Pursuant to the trust agreement, the trustee is not permitted to invest in other securities or assets. By restricting the investment of the proceeds to these instruments, and by having a business plan targeted at acquiring and growing businesses for the long term (rather than on buying and selling businesses in the manner of a merchant bank or private equity fund), we intend to avoid being deemed an “investment company” within the meaning of the Investment Company Act. The Initial Public Offering is not intended for persons who are seeking a return on investments in government securities or investment securities. The Trust Account is intended as a holding place for funds pending the earliest to occur of: (i) the completion of our primary business objective, which is a business combination; (ii) the redemption of any public shares properly submitted in connection with a shareholder vote to amend our amended and restated memorandum and articles of association to modify (A) the substance or timing of our obligation to allow redemption in connection with our business combination or to redeem 100% of our public shares if we do not complete our business combination within 21 months from the closing of the Initial Public Offering, or (B) with respect to any other provision relating to shareholders’ rights or pre-business combination activity; or (iii) absent a business combination, our return of the funds held in the Trust Account to our public shareholders as part of our redemption of the public shares.

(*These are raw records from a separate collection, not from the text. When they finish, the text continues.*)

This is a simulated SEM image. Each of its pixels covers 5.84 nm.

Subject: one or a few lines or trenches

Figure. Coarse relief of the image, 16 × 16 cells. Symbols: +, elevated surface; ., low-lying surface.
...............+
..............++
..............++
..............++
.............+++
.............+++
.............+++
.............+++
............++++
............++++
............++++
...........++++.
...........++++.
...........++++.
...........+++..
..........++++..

We are aware of litigation against certain special purpose acquisition companies asserting that notwithstanding the foregoing, those special purpose acquisition companies should be considered investment companies. Although we believe that these claims are without merit, we cannot guarantee that we will not be deemed to be an investment company and thus subject to the Investment Company Act. If we do not invest the proceeds as discussed above, we may be deemed to be subject to the Investment Company Act. If we were to be found to be operating as an unregistered investment company, we may be required to change our operations, wind down our operations, or register as an investment company under the Investment Company Act. As a result, if we were to wind down our operations as a result of our change in status, this would have several negative consequences, including, but not limited to, loss of an investment opportunity in a target company, loss of any price appreciation in a combined company, and the rights will expire worthless.
Additionally, if we were deemed to be subject to the Investment Company Act, compliance with these additional regulatory burdens would require additional expenses for which we have not allotted funds and may hinder our ability to complete a business combination. If we are unable to complete our business combination, our public shareholders may receive only approximately $10.00 per share on the liquidation of our Trust Account and our rights will expire worthless. In certain circumstances, our public shareholders may receive less than $10.00 per share on the redemption of their shares. See “— If third parties bring claims against us, the proceeds held in the Trust Account could be reduced and the per-share redemption amount received by shareholders may be less than $10.00 per share” and other risk factors in this section. If our facts and circumstances change over time, we will update our disclosure to reflect how those changes impact the risk that the Company may be considered to be operating as an unregistered investment company.
If we are deemed to be an investment company for purposes of the Investment Company Act, we could be forced to liquidate and investors in our company would not be able to participate in any benefits of owning stock in an operating business, including the potential appreciation of our stock following a business combination and our rights would expire worthless.
As indicated above, we have 21 months from the closing of the Initial Public Offering to consummate a business combination. It is possible that a claim in the future could be made that we have been operating as an unregistered investment company. It is also possible that the investment of funds from the Initial Public Offering and private placement of units during our life as a blank check company, and the earning and use of interest from such investment, both of which will likely continue until we consummate a business combination, could increase the likelihood of us being found to have been operating as an unregistered investment company more than if we sought to potentially mitigate this risk by holding such funds as cash. Furthermore, the longer the funds are invested in United States “government securities” within the meaning of Section 2(a)(16) of the Investment Company Act having a maturity of 185 days or less or in money market funds meeting certain conditions under Rule 2a-7 promulgated under the Investment Company Act which invest only in direct U.S. government treasury obligations, the greater the risk could be that we are considered an investment company. If we are deemed to be an investment company for purposes of the Investment Company Act and found to have been operating as an unregistered investment company, it could cause us to liquidate. If we are forced to liquidate, investors in our company would not be able to participate in any benefits of owning stock in an operating business, including the potential appreciation of our stock following a business combination and our rights would expire worthless.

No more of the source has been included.